Last night Sam was gone, having to work a 24 hour shift on “duty”. After watching The Bodyguard and getting all hot under the collar for Kevin Costner, then freaking out that someone was going to break into our home, I checked every door/window in the house to make sure nobody was waiting to murder us. (Does anyone else ever think they would die of a heart attack if a face appeared in a dark window?) Then I checked on Bella.
She woke up when I pulled her covers over her, looked at me with her big eyes, and I decided, “You know what? We’re going to snuggle tonight.”
I carried her, half asleep in my arms, to the bed, tucked her in next to me, and snuggled up beside her. I listened to her breathe and marveled at how big she had become. I thought of how fast almost 2 years had gone by, how much I missed her being tiny.

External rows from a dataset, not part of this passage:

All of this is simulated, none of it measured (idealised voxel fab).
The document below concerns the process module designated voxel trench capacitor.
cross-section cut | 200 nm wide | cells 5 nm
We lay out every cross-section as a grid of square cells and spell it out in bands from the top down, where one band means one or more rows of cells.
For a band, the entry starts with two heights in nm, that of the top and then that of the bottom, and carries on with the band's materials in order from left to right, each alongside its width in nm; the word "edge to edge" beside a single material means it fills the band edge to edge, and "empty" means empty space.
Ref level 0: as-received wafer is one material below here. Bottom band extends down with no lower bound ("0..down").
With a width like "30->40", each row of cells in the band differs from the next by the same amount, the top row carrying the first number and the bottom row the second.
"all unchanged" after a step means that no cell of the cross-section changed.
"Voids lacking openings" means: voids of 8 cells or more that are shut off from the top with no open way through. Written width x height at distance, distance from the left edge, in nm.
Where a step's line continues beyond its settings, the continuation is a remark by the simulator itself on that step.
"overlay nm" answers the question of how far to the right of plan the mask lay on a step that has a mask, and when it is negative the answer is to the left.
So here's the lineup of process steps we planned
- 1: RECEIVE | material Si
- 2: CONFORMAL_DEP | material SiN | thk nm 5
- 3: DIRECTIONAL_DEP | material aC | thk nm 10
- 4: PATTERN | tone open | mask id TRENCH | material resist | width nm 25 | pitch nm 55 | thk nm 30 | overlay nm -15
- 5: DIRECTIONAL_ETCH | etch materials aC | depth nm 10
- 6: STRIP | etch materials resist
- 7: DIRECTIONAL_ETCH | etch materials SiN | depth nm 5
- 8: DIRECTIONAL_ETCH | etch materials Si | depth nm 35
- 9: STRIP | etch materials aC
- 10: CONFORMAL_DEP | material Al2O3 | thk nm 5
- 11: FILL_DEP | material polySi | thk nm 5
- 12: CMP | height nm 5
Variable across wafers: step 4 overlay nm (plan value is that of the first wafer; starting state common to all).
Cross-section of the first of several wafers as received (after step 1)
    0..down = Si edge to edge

And then I started to cry. It was all gone so quick and before I knew it she’d be giving me giving me the finger and running up the stairs screaming, “I HATE you. You are the worst mother EVER!”
I just wasn’t ready for it.
As I lay there choking back sobs, she turned to face me, paci in her mouth. Her little hands reached out, took my face and patted it.
Then she stuck her finger up my nose, said delightedly, “Mama nose?” laughed till she choked, and had to be taken back to bed after repeating it twice more.
So I got the finger anyway. Just a few years early.